Archive for Thursday, September 9, 2010

National Parks Service plans meeting about future of Lewis and Clark trail

September 9, 2010

The National Park Service is reaching out to the public as the first step in creating a long-range plan for the future of the Lewis and Clark National Historic Trail.

And one of the service’s first stops will be in Kansas City where the public is invited to participate in a meeting by giving input on how the trail could best be managed during the next 20 years.

“This is really an important, incredible story in American history,” said Mark Weekley, superintendent of the Lewis and Clark trail. “(The story of the Lewis and Clark trail) is one a tremendous amount of people are interested in. In order to protect it and continue to tell the story, we can’t do it alone. We have to do it with people. We need the help of citizens. A lot of folks out there along the trail know things and see things and understand things better than we do. This has to be an partnership process.”
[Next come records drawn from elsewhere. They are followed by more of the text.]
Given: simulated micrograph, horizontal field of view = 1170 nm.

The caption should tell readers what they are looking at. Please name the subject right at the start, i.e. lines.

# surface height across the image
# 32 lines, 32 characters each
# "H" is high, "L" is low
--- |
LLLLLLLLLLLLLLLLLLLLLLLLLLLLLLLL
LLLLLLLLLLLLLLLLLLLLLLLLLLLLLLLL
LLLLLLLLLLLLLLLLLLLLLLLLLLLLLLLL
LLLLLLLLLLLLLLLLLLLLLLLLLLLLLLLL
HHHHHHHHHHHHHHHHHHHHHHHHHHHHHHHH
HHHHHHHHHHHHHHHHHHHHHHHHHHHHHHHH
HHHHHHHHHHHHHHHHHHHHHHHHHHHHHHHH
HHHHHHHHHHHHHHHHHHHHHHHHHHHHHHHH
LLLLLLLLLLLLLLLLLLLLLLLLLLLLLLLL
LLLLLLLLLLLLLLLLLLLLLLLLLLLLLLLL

The Kansas City meeting, which will be one of the stops out of 11 states, will be 7 p.m. to 8:30 p.m. Monday, Sept. 13, at the Kansas City Main Library, 625 Minnesota Ave.

This meeting will give the public the opportunity to share ideas and insights on desired resource conditions, visitor experiences and partnerships along the Lewis and Clark Trail. The trail is 3,600 miles and is the route used by Meriwether Lewis and William Clark to explore the Louisiana Purchase, which was an area of land in central and western North America that was purchased by America from France in 1803. The trail runs through the states of Illinois, Missouri, Kansas, Iowa, Nebraska, South Dakota, North Dakota, Montana, Idaho, Oregon and Washington.

Weekley said the creation of a long-range plan will take four to five years and the public comments portion of the research is only the beginning.

Public comments the NPS has already received, Weekley said, range from adding more trail-side exhibits to improving signage.

Weekley said most people experience the Lewis and Clark trail by driving alongside it. He said the Lewis and Clark trail is a “river-based trail” and because not everyone has access to river basins, he said road-side stops are most commonly used by trail visitors.

Another suggestion already given to the NPS has to do with creating a technology system for people in the community and organizations to better communicate with the NPS about upcoming projects along the trail. He said many non-profit organizations have contacted the NPS in the past about projects they’d like to do to improve a section of the trail in their area. An improved communication system, he said, would foster more of that activity, which is greatly needed for the future of the trail.

“What most people don’t understand is that (the NPS) is only the administrator of the trail,” Weekley said. “We don’t own the land, so in order to do anything we have to work with people because we don’t have the ability to do it ourselves.”

The public meetings will be structured as listening sessions and will include a formal presentation followed by a question-and-answer session and informal open house, where staff will be available to answer questions and record comments.

If people aren’t able to attend the meetings, Weekley said the public was encouraged to submit comments directly through the project website at parkplanning.nps.gov/lecl, by mail to Lewis and Clark National Historic Trail, 601 Riverfront Drive, Omaha, NE 68102, or by phone at (800) 873-3208. The deadline for public comments is Oct. 30.

The project website offers details on the planning process, and as the project progresses, is where newsletters and drafts will be posted for public comment.

“We think this is a great opportunity for people interested or concerned,” Weekley said of seeking public comments for the long-range plan. “We are receptive to input and interested in what people have to say.”